I was thirteen, had just moved to the US from Quebec, Canada, and was beginning to develop my own opinions about the world around me. I was also beginning to realize that as the less-academically-inclined or outgoing half of a pair of identical twins, I’d need to edge out my own unique identity through something other than school or my social circles. While making sense of the weird feelings of growing up, socializing, and thinking for myself, I found reprieve from paralysis-by-analysis on the soccer pitch.
My pestering ‘identity crisis’ ebbed and flowed over the better part of my teen years, but the simplicity of soccer kept me rooted. On the field, things ran quite simply: as a left back, my role and purpose was to keep the opposing team from scoring and, when possible, launch a counterattack or join my team’s forward momentum. Soccer provided an escape from the quotidian nature of a well supported and structured life. Soccer was my podium.

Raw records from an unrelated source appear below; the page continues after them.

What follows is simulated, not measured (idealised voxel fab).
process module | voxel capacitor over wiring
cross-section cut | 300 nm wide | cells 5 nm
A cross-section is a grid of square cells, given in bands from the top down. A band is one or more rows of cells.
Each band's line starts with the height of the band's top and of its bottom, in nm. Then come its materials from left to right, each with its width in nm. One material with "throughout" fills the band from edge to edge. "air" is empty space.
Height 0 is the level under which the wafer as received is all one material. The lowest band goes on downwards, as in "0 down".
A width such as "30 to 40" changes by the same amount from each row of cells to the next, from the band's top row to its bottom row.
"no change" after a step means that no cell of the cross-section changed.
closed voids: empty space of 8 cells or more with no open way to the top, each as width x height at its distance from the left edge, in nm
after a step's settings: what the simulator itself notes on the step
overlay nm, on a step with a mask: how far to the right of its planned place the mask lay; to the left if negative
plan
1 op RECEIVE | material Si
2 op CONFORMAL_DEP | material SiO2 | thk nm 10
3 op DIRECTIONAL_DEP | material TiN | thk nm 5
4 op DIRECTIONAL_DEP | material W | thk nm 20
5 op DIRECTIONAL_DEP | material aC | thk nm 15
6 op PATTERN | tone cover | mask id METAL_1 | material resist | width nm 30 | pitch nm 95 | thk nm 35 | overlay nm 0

Years later, after graduating from college, I taught English in South Korea through a Fulbright English Teaching Assistantship (ETA) on the pretext that I’d use soccer as a way to connect with students outside the classroom. The theory was simple, if not inaccurate at times: I could reach engaged and motivated students in the traditional classroom setting; I could reach the troublemakers and less-than-academically-stellar students on the field.
On my first day of coaching, I walked down to the dirt soccer field that doubled as a parking lot when the school was hosting special events to a group of about 18 boys sitting on the concrete bleachers. Of the 700 boys I taught, these boys represented the most disengaged, disruptive, disrespectful—and just about any other nightmarish quality for a teacher—students of the lot. Within two weeks, there was a cumulative shift in attitudes, mine included. Soccer had humanized them to me and me to them. They were devoted to the game in the same way that I had been as a kid.
I don’t have the credentials to psycho-analyze anyone, but I’m quite sure that for some of those boys, soccer was a way out of the academic bottleneck that sometimes plagues South Korea. For some of the boys, it was a long term aim—professional soccer—and for others it was short term—a Tuesday afternoon away from lectures, memorization, and strict regulations on all aspects of life at school. Soccer was their escape.
Four years and a master’s degree later, I find myself sitting in Cape Town, South Africa working for AMANDLA EduFootball on a one-year fellowship through the CTC Ten Foundation. I’ll speak more about the organizations, their missions, values, and work, but for the purpose of this post, I’ll speak to an experience from just a few days ago.
After a particularly grueling 13-hour workday, I was leaving a 5-a-side tournament at one of AMANDLA’s fields on Friday night. A man from the township in which the field is located started speaking to me. Without introduction or asking who I was, he dove into a reflective monologue about the importance of this field for the community. It was 11pm on a Friday night and roughly 200 young men between the ages of 18 and 26 were playing in a round-robin tournament.
In short, there were 200 young men who had elected to play instead of getting involved in any number of destructive habits available in the townships—areas of high poverty rates, startling levels of violent crime and gangsterism, and chronic unemployment. It meant that there were 200 young men who opted out of going to the bars and drinking or facing pressure to experiment with drugs. This man with whom I spoke highlighted the simple victories that a field can have. Beyond all the programming, politics, and administration, this field gave the players an escape from the types of forces that derail young lives around the world.
From these brief anecdotes, I see two important thoughts. First, the game, and sport in general, has an exceptional way of being a blank slate for anyone. For me, sports continue to be an outlet for identity, for my boys in South Korea, it was a reprieve from school-based pressures, and for all of the kids in Khayelitsha and Gugulethu (the Cape Town townships in which AMANDLA operates), soccer provides a safe place to play.
Second, and closely connected to the first thought, while I was a common component of the three stories, I was only central to the first, when I was a player. The promise that I see in sports-for-development comes from the way in which it is not wholly dependent on a single person, a privileged person, or a well-educated person. Sport intrinsically provides a rich foundation from which to grow. Beyond all the well-worn clichés about sports, the change that is possible, the escape that is accessible, and the potential that is realizable, what is perhaps most revealing is that the change, escape, or potential has always come about through the participant’s initiative and ownership of the process.
I firmly believe that if we give sports the chance, they can change us in profound ways, because when used responsibly they don’t just teach us, they reveal qualities within us. In that sense, sports and play that are available to people around the world have this curious way of feeling as though they’re tailored to each of our personal needs.